I think Willis has put his finger right on the problem in #90. The complex feedbacks and inter-dependent adjustments made by Earth climate subsystems in response to energy inputs are plainly not represented in GCM models. All they appear to do is impose net GHG forcing onto average temperature and let Earth climate warm up in response. That’s the story the plots are showing. All the other positive and negative feedbacks somehow cancel out, and the GHGs go their merry way.
As Willis implied, in a coupled oscillator system like Earth climate, one would expect the energy to migrate among the oscillators — between cryosphere, ocean, and atmosphere, e.g., — even without any changes at all in net input flux. All by itself, global atmospheric temperature should rise and fall according to some natural quasi-period coupling. Likewise, the cryosphere should partially melt back and then re-expand; the oceans should warm and cool. The GCMs don’t show that at all (see Figure 1 in the CMIP Report 66 linked above).
Here’s what I think — that when people talk about predicting Earth climate, they literally and scientifically don’t know what they’re talking about. The objective knowledge is lacking. Gerry North is wrong. We don’t know the forcings. And so here’s the bottom line as regards attribution: There’s no evidence whatever for human influence on average Earth atmospheric temperature. Zero. Because the theory is nowhere near adequate to detect such a small effect.
On average no. While the dynamics of any complex system are difficult you can get pretty good average values from greatly simplified models. The point I was trying to make is that if you have a three dimensional model, it should reproduce the results of the simple model in the range of applicability of that simpler model was developed to explore otherwise you have big trouble. Global temperature is one of those things that does not vary much with the complexity of the model as has been demonstrated for over 100 years. The value of the complex model is the other things that it shows (and is tested against).
#94 — Take a look here, Eli: http://www.ssmi.com/msu/msu_data_description.html#figures. Figure 7 TLT shows clear global average excursions due to ENSO events, including a full 1 C spike from the 1998 event. These are not present in GCM outputs.
It also remains true that the simple GHG forcing predicts GCM outputs to very good accuracy, directly implying that all other forcings in GCMs average out to near zero. That still seems hardly physically likely.
Gavin Schmidt wrote a short news article in Physics Today, January 2007, linked here. This is the same venue where Emmanuel published a short news article on his Hurricane model last fall. It is disappointing that the American Physical Society’s membership publication, with a pretty good scientific reputation, has so far presented a lopsided view of the latest trends in the application of physics to climate science.

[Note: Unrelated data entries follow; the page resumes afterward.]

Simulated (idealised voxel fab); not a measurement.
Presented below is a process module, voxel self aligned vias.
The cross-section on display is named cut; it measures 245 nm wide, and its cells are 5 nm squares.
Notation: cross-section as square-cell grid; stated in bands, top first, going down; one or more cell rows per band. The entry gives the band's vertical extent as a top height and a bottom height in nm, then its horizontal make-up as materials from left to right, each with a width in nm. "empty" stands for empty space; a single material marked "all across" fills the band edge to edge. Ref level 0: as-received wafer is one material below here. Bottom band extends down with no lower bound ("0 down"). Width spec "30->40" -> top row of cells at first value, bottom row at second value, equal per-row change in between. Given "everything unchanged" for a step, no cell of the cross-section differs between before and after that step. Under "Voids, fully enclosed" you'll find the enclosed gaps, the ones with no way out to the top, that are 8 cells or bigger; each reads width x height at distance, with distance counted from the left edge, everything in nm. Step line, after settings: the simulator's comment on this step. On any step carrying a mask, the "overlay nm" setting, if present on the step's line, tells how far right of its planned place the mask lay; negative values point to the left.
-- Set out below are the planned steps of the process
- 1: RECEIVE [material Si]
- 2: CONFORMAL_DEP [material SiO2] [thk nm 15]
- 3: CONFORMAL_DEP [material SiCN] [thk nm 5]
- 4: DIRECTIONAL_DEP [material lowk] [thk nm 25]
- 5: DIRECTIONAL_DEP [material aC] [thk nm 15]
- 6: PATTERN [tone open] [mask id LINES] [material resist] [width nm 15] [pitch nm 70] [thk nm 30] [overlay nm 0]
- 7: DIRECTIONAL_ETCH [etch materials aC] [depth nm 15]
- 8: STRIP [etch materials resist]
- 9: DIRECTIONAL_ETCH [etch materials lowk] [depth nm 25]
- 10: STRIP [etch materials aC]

Parameterization is mentioned in Gavin’s blurb a number of times as an acceptable approach. Gavin made an interesting choice in showing the success of GCM’s by simulating the Pinatubo eruption and its effect on simulated global temperatures, then compared it with actual measurements. It seems to me that this could be used to empirically evaluate lambda, the climate sensitivity parameter in C/W/m^2. Has anyone reported on this?
Gavin also remarks on the reliability of averaging the outputs of a bunch of GCM’s:
Concensus-building among GCMs? I thought GCM’s were reliable, predictive, and therefore needed no further funding?
I’d settle for one GCM without adjustable parameters that accurately models the historical temperature record.
http://www.physicstoday.org/vol-60/iss-1/72_1.html
#96 Paminator, I, too, have noticed bias in how Physics Today (which, btw, is published by the AIP (American Institute of Physics), not APS) treats climate change. In addition to the Schmidt article, AIP has published an extremely well written book on the Discovery of Global Warming (Spencer Weart, here).
Do you think Physics Today would be willing to publish a comment/letter on the Schmidt article? It seems that might be one way to respond.
Re #96: Paminator, if you found Gavin’s article disappointing, I would advise you to get ready for a really bad remainder of the year. This editorial seems to capture the sort of thing that can be expected.
“I’d settle for one GCM without adjustable parameters that accurately models the historical temperature record.” Now there’s an interesting concept. Aren’t forcings parameters?
Re #97- TAC
My error on AIP. I sent a letter to the editor on Emmanuel’s article last fall, but received no reply. I suggested that they put together some more extended articles on physics-related issues of climate change in a format that they have used once in a while, where two authors with opposing views or opinions present their cases in one article.
Re #98- Bloom, per your question, see your #27 for what parameterizations need to be replaced with calculations based on physical processes.
Re #98
paminator’s issue is not parameters per se, but fixed parameters vs free parameters. If parameter values are fixed by physical measurements, experimentation etc, then they’re alot more tolerable & parsimonious than free parameters that have been tuned to yield a certain fit. Yes, forcings are represented by parameters, but the question is do they have any grounding in physical experimentation, or are they fudged to make a fit. Too much fudge makes for an unconvincing fit.
For a guy who is so pro-alarmist/extreme-AGW you might want to take study of these GCMs a little more seriously, as they’re currently your only line of defense. Just some friendly advice.
It’s hardly surprising that the average of 20 GCMs should fit the data better. Take 20 different parametized equations and fit them to a set of data. Then take the average of those 20 equations. The average will fit the data better than the individual equations. This simply a result of over fitting, since you have 20 equations worth of free parameters.
Re #100: The point is that Pam wanted “one GCM without adjustable parameters that accurately models the historical temperature record.” As we’re talking the past here, physical experimentation seems a little beside the point; rather, the requirement would seem to be for forcings (a variety of parameter AFAIK) quantified from the instrumental record and proxies. In other words, Pam seems to have tripped over her (?) rhetorical shoelaces.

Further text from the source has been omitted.